The form of the building is a simple derivative of the cuboidal volumes formed by its courts stacked on top of each other in sandwich structure. Each of the volumes contains a standalone tennis court. As the volumes twist and turn orthogonally, it leads to the formation of sizeable terraces that can prove to be spaces for fans to gather and interact. While the faces of the cuboid comprising the shorter edge on each side are completely glazed to enable panoramic views from the inside and a peek into the match happening from the outside, the faces along the longer edges incorporate state-of-the-art electronic arcades that can be used to stream sports and other digital content. The tower’s concept and design is then intended to engage not just the players on the court, but also those in the vicinity to view the action live through its display glazing, or through its wide digital screens. Playing at roughly 90 meters from the ground may very well be the play of a lifetime for the sportsperson too.
The design of this 90-meter tall building comprising over 5500 sqm of playing space is made possible by an innovative construction technology based on a lightweight stainless-steel sandwich structure developed by Broad Sustainable Building (BSB). Using BSB’s B-Core slab structure, a structural solution that is inspired by the outer shell of a spacecraft, enables the cuboidal volumes to be stacked while being considerably offset from the volume below it, leading to impressive cantilevers and terraces. When the tower begins construction, with an estimated completion timeline till around 2025, the employment of this technology can help it achieve record construction times with its prefab assembly, as it has in the past for several projects.
“This project would not just create a new icon for sports lovers,” states architect and engineer Carlo Ratti, founder of CRA, on the very modular nature of this building. “It also experiments with a new type of public space, extending vertically instead of horizontally. The tower is easy to install and dismantle and can be easily moved. This flexible approach fits the circular nature of today’s sports competitions, which move from location to location throughout the year.”
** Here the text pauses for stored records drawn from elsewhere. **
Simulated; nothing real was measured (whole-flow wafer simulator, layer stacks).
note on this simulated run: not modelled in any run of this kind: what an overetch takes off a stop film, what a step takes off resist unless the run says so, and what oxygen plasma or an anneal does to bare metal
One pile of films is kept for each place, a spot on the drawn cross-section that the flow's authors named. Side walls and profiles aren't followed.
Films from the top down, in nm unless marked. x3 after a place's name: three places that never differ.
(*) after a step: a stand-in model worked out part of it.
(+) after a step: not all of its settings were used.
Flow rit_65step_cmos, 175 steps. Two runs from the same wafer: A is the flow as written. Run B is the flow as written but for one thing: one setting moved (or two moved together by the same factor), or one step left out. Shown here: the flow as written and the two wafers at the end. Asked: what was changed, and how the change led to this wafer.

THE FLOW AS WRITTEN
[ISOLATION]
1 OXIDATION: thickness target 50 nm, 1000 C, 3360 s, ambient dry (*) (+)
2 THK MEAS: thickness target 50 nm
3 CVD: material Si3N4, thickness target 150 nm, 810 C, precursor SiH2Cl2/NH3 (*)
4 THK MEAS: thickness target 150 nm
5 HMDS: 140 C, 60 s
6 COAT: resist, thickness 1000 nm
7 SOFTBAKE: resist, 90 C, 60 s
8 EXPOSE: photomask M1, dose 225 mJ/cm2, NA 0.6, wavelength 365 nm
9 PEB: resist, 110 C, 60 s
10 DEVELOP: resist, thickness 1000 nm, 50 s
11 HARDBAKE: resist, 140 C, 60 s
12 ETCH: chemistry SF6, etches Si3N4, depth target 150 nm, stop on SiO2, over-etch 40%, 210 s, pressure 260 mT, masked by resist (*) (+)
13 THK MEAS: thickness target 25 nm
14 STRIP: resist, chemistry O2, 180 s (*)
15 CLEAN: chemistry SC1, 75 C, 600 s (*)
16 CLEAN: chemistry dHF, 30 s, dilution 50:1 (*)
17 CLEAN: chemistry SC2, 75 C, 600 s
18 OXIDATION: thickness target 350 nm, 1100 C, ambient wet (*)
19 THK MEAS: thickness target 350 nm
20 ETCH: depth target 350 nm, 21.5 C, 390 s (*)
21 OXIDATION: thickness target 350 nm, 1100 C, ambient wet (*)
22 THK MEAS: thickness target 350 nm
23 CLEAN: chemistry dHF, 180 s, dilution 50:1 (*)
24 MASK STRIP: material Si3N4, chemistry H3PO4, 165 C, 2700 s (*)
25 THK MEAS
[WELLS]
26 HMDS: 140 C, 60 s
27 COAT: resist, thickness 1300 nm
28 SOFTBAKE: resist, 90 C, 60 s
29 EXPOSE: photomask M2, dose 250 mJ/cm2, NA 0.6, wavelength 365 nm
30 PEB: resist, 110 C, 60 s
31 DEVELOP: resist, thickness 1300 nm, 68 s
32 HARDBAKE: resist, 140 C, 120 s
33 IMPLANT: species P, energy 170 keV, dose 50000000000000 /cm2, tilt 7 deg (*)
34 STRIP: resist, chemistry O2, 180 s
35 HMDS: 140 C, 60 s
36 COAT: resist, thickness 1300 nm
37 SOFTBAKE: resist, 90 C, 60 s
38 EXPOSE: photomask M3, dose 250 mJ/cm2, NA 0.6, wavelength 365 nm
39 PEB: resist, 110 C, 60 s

Whether this intervention proves to be a worthy and effective replacement of the stadia and courts we are used to viewing live sports in will be a function of time, and whether our adaptation to the current stay-at-home norms continues, and in what form. On the other hand, it may very well be an avenue to democratise the viewing of sports, and to have games enjoyed on larger canvases than ever before, as people ditch their individual televisions and take to viewing sports on skyscrapers: the collective echo of a point scored or the sigh of a drop may very well be heard across entire neighbourhoods now.
Name: Playscraper
Architects: CRA-Carlo Ratti Associati
Creative Consultancy: Italo Rota
CRA Design Team: Carlo Ratti, Antonio Atripaldi (Project Manager), Ina Sefgjini, Chiara Borghi, Aurora Maggio
Project Team: RCS Sport (Lead), RCS Media Group, RCS Sport &Events, CRA-Carlo Ratti Associati, EY Advisory, GAe Engineering, Leading Law, Kratesis, Nugo, Recchi Engineering, Systematica, Paolo Verri.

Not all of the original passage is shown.